An unidentified university official said the decision was made due to security concerns, WNBC-TV reported.

Hundreds of pro-Palestinian protesters began gathering at Columbia on April 17, forming the “Gaza Solidarity Encampment,” according to the university’s student newspaper, the Columbia Spectator. They came together on the same day the university’s president appeared before Congress to testify on Columbia’s handling of antisemitism on campus.

Hundreds of people have since been arrested at the encampment and at the school’s Hamilton Hall, a building that was occupied by protestors on April 30.

University officials said Monday that they are still looking at holding another “festive event on May 15 to take the place of the large, formal ceremony.”

“These past few weeks have been incredibly difficult for our community,” university officials said Monday, adding that they “are focused on making our graduation experience truly special.”

“We are eager to all come together for our graduates and celebrate our fellow Columbians as they, and we, look ahead to the future. We will share more in the coming days,” officials said.

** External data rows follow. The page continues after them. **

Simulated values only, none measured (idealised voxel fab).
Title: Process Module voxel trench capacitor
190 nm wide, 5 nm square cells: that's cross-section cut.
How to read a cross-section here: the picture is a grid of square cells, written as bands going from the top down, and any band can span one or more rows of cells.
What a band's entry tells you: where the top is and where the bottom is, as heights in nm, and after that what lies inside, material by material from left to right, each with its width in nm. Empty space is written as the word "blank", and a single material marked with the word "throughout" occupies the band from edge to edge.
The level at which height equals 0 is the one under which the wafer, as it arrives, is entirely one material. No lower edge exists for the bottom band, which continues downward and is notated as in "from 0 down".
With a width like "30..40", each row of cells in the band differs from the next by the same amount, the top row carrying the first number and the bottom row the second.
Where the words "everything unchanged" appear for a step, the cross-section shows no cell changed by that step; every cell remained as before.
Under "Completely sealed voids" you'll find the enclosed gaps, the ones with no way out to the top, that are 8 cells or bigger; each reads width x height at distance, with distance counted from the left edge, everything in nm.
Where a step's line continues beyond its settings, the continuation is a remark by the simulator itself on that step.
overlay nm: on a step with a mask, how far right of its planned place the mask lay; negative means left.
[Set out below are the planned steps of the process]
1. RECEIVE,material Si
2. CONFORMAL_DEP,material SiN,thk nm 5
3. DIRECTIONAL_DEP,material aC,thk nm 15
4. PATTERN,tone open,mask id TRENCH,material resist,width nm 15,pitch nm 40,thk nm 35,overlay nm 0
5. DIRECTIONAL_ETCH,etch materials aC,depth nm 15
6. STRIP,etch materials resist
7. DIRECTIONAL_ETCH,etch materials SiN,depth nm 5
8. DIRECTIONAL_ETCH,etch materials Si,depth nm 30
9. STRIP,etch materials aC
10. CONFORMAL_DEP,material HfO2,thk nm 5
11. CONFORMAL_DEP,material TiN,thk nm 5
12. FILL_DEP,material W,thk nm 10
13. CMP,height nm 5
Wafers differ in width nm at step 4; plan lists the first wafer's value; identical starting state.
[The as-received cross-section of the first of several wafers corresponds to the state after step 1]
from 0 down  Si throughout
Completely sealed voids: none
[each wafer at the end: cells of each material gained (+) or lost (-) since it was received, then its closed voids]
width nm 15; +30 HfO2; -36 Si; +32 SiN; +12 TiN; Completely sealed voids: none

Other schools have also canceled commencement ceremonies after students at colleges nationwide began staging protests in response to the war between Israel and Gaza.

Since Hamas launched an attack on Israel on Oct. 7, killing about 1,200 people — mostly civilians — Israel has killed more than 34,000 Palestinians in the Gaza Strip, according to The Associated Press. Israel and its supporters have attacked the protests as antisemitic while its detractors have accused Israel of using the label to silence opposition, the news agency reported.